Konya is known as the city of Whirling Dervishes. Mevlana Museum is a museum dedicated to this mystical dance and its spiritual leader, Mevlana Celaleddin Rumi, who was also a philosopher and poet of the 13th century. The museum is host to an extensive variety of relics and antiques. However, the most important exhibit is the tomb of Rumi. This museum is the perfect start into the spiritual and cultural side of Konya.
Tile Museum (Karatay Medresisi)
The Tile Museum exhibits a very impressive collection of Seljuk enamel tile work. The internal walls of the building showcase the beautiful Seljuk tiling and is definitely a must-visit. You can also find ceramic exhibits from various archaeological sites. The building was actually an institution (madrasa) founded in 1251 by Celaleddin Karatay from the Seljuk empire. The building was later on restored and converted into a museum. You will also find the tomb of Celaleddin Karatay here.
Alaeddin Tepe & Mosque
The Alaeddin Tepe was constructed on the site of the former citadel. It is located right in the city centre and is a popular hangout spot for the locals with beautiful gardens, open spaces and benches. At the top of the hill is the Alaeddin Mosque that was built in the 13th century - it is the oldest and largest mosque of Seljuk in Konya. At the foot of the hill is the excavation site of Alaeddin Kaykobad's palace.
Within walking distance and right in front of the Mevlana Museum is this beautiful domed mosque. The mosque was built between 1566 and 1574 and was commissioned by Sultan Selim II. It marks the end of the Ottoman mosque architecture. In the vicinity are a lot of cafes and restaurants, and a great place to spend a couple of hours in the evening, sipping coffee and absorbing the spiritual beauty of the place.

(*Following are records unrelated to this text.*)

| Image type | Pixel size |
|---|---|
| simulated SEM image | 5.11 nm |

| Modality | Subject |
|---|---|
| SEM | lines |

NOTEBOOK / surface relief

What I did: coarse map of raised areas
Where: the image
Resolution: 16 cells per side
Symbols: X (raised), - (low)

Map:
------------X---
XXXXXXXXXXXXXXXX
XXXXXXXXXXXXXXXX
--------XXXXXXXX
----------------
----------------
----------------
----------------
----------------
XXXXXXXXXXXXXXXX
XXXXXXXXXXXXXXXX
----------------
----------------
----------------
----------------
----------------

There are plenty of Mosques around Turkey but each one is a work of art and this one too will not disappoint you. Aziziye Mosque is a perfect example of the intricate beauty of Ottoman architecture. Both the interior as well as the exterior is beautiful with shades of Blue, Green and Gold. Don't forget to also check out the buzzing bazaar right outside this beautiful mosque.
Çatalhöyük is an excavation site and probably the most important one in the world! It was here that archaeologists uncovered the largest Neolithic site, with settlements dating back to 9000 years ago. If you visit in the summers, you might be lucky enough to see some live excavation and restoration work in progress. There isn't much to see currently, but the sheer historical importance of the site makes it worth the visit.
Konya Tropical Butterfly Garden
Located just 10 km from the city centre, this beautiful garden is a paradise for nature lovers. This man-made garden has a tropical climate inside, which makes you feel like you've stepped into a rainforest, though it's in the middle of a city! There is a huge variety of exotic butterflies and other insects. You can observe their transformational journey from a cocoon to a butterfly. It's highly educational as well for children. There is also a play area for kids along with beautifully landscaped gardens.
Sehitler Abidesi also known as The Martyrs Monument is a tribute to the Çanakkale war. In the independence war museum, the story of the war is told through murals, figurines and placards and also gives insights to the lives of soldiers and civilians during this period. Also within the complex is a marble structure with beautiful mosaics, which should not be missed.
Sultan Han Caravanserai
During the times of the famous silk route trade, there were many inns, known as Caravanserai, constructed on the road along the way. One such inn is the Sultan Han, which was built in 1229 on the trade route of Konya to Aksaray and into Persia. This caravanserai was destroyed in a fire but later restored and extended and became the largest caravanserai in Turkey. It is still well preserved and makes for an interesting visit. It was built in typical Anatolian Seljuk architectural style.